2016 was a record-breaking year for renewables in Australia

Renewable energy sources provided a record share of Australia’s power mix last year, due to record rainfall and the completion of new wind and solar projects, according to a new report.

The report, Clean Energy Australia Report 2016, was published by the Clean Energy Council (CEC) and details that more than 17 per cent of Australia’s electricity came from renewable energy sources in 2016, a new national record.

In total, renewable energy provided 17.3 per cent of the nation’s power, the equivalent of powering around 8 million homes.

The previous record was reached in 2015, with renewables producing 14.6 per cent of the country’s electricity.

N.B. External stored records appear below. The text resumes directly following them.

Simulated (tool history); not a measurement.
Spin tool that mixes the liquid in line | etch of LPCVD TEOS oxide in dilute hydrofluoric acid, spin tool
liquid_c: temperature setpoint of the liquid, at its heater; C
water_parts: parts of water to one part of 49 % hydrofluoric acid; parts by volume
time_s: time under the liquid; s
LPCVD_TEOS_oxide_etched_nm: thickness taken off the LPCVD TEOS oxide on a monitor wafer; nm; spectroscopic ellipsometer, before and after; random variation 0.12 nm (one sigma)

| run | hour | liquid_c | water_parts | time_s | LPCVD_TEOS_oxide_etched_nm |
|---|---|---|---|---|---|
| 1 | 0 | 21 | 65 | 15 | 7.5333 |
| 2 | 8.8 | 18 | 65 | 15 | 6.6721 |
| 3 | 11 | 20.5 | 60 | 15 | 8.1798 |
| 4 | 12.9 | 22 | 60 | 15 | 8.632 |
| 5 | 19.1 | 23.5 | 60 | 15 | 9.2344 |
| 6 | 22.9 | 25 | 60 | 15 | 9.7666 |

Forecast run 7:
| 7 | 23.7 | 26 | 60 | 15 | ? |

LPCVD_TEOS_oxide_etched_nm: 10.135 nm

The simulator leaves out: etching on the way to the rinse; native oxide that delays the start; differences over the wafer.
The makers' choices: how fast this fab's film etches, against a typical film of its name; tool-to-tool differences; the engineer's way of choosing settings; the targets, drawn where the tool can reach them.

The surge in renewable energy generation was largely thanks to record rainfall in key hydropower catchment areas, and the completion of ten new wind and solar power projects.  

Hydropower saw the most significant growth, increasing by 26 per cent year-over-year to account for 42.3 per cent of the total renewable electricity generated in 2016.

Hydro was followed by wind power, which generated 30.8 per cent of the total, with small-scale solar photovoltaics (PV) and large-scale solar accounting for 16 per cent and 2.3 per cent respectively.

Around 17,500 gigawatt-hours (GWh) of renewable energy was generated in 2016, Australia is aiming to produce 33,000 GWh by 2020.

According to the CEC, 2017 is likely to be “the biggest year for the industry since the iconic Snowy Hydro Scheme was finished more than half a century ago.”

Kane Thornton, Chief Executive of CEC, said: “While total investment in large-scale renewable energy was $2.56 billion last year, $5.20 billion worth of projects have secured finance in just the first five months of 2017 and have either started construction or will begin this year.”

Over 35 large-scale projects are already under construction or will begin construction this year.

Furthermore, large-scale solar has almost halved in costs since just a couple of years ago and will play a significant role in achieving the country’s Renewable Energy Target (RET), the report said.

Thornton said: “The changes that are happening across the country right now are extraordinary. Renewable energy is now the cheapest kind of new power generation that can be built today – less than both new coal and new gas-fired power plants. The price of gas in particular has skyrocketed.”

Employment in the sector is also likely to increase substantially in 2017, with the new projects adding up to more than $7.5 billion in investment and more than 4,100 additional direct jobs.

Thornton added: “Innovation continues right across the renewable energy supply chain and new technologies such as energy storage are beginning to get their time in the sun.”

Solar PV could provide 30 per cent of Australia’s electricity needs by 2030, according to the Australian Renewable Energy Agency (ARENA).

Total solar energy capacity in the country has now surpassed the 6 GW mark, enough power to meet the electricity needs of 1.3 million households.